Beartown by Fredrik Backman: A poignant, charming novel about a forgotten town fractured by scandal, and the amateur hockey team that might just change everything. Fredrik Backman knows that we are forever shaped by the places we call home, and explores what can happen when we carry the heavy weight of other people’s dreams on our shoulders.
Ragdoll by Daniel Cole: When William Fawkes is called to a crime scene, he finds a body is made of the dismembered parts of six victims, sewn together like a puppet. Fawkes must identify the victims, but things gets dicey when his reporter ex-wife anonymously receives photographs from the crime scene, along with a list of six names, and the dates on which the Ragdoll Killer plans to murder them.
The Wife by Alafair Burke: Marrying an economics professor she met while catering an East Hampton dinner party, Angela finds her tragic past coming under scrutiny at the same time she is asked to defend her husband against wrongful accusations.
The Great Alone by Kristin Hannah: Lenora Allbright is thirteen in 1974 when her father Ernt, a former Vietnam POW, convinces her mother to move to remote Kaneq, AK. Ernt is secure in his beliefs, but never was a family less prepared for the reality of cold winters and isolation. Locals want to help out, yet the harsh conditions bring out the worst in Ernt whose paranoia takes over their lives.
Hellbent by Gregg Hurwitz: Taken from a group home at age twelve, Evan Smoak was raised and trained as an off-the-books government assassin: Orphan X. Secret government forces are busy trying to scrub the remaining traces of the Orphan Program. With little time remaining, Evan is given his last assignment: find and protect his last protégé and recruit for the program before someone else does.

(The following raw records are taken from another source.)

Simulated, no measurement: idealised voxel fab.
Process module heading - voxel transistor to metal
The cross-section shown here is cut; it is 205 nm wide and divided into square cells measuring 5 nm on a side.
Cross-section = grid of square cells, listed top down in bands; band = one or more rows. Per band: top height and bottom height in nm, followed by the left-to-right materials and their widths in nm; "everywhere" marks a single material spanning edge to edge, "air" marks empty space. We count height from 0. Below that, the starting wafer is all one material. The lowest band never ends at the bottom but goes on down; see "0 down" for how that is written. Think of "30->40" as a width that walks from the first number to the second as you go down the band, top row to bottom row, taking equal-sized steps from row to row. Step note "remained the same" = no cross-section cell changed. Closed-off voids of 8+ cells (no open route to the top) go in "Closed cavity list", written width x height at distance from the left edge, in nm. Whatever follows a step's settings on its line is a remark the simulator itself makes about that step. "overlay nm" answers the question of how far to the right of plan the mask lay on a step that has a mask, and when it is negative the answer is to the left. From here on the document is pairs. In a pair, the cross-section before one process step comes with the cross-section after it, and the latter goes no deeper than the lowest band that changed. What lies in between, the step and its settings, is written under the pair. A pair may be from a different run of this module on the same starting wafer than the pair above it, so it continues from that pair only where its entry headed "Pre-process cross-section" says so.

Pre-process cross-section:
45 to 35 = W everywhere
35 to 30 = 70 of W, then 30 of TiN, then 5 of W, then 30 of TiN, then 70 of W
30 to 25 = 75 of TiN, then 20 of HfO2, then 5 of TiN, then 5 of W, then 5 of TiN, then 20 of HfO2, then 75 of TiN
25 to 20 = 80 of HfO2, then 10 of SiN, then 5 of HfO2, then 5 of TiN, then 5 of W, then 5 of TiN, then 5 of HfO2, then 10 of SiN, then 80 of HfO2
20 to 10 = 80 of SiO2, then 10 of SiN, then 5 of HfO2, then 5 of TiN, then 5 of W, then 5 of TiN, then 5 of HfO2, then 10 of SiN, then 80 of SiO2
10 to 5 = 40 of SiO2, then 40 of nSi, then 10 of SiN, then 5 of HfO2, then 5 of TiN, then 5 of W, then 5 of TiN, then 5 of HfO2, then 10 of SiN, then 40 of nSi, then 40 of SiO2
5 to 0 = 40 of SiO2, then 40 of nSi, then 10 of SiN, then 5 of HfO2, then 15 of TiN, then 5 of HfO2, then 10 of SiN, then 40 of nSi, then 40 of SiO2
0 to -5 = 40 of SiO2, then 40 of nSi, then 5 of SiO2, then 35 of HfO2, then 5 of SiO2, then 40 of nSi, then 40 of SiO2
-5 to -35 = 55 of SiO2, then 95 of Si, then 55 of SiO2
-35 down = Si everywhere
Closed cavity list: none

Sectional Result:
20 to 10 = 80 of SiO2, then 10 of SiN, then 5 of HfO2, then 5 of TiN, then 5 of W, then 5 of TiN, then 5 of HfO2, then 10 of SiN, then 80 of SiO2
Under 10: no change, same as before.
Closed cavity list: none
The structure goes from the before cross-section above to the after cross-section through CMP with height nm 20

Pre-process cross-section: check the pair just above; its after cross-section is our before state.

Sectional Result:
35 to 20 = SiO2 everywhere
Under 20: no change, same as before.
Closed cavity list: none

Still Me by JoJo Moyes: Louisa Clark arrives in New York ready to start a new life, where she is thrown into the world of the superrich Gopniks: Leonard and his much younger second wife, Agnes, and a never-ending array of household staff and hangers-on. Before long, Lou is mixing in New York high society, where she meets Joshua Ryan, a man who brings with him a whisper of her past.
Gwendy’s Button Box by Stephen King: In the summer of 1974, twelve-year-old Gwendy Peterson encounters a man in black who is there to pass along an obligation for Gwendy that is both fantastic and terrifying: she must take possession of and hide from the rest of the world a small box adorned with buttons and levers. The reward for safeguarding the box will transform her life in ways Gwendy could never imagine, but the price to pay for her failure could very well mean the end of everything.
The Take by Christopher Reich: Simon Riske is a freelance industrial spy who lives a mostly quiet life above his auto garage in central London. He is hired to perform the odd job for a bank, an insurance company, or the British Secret Service, when he isn’t expertly stealing a million-dollar watch off the wrist of a crooked Russian oligarch. Riske has maintained his quiet life by avoiding big, messy jobs; until now.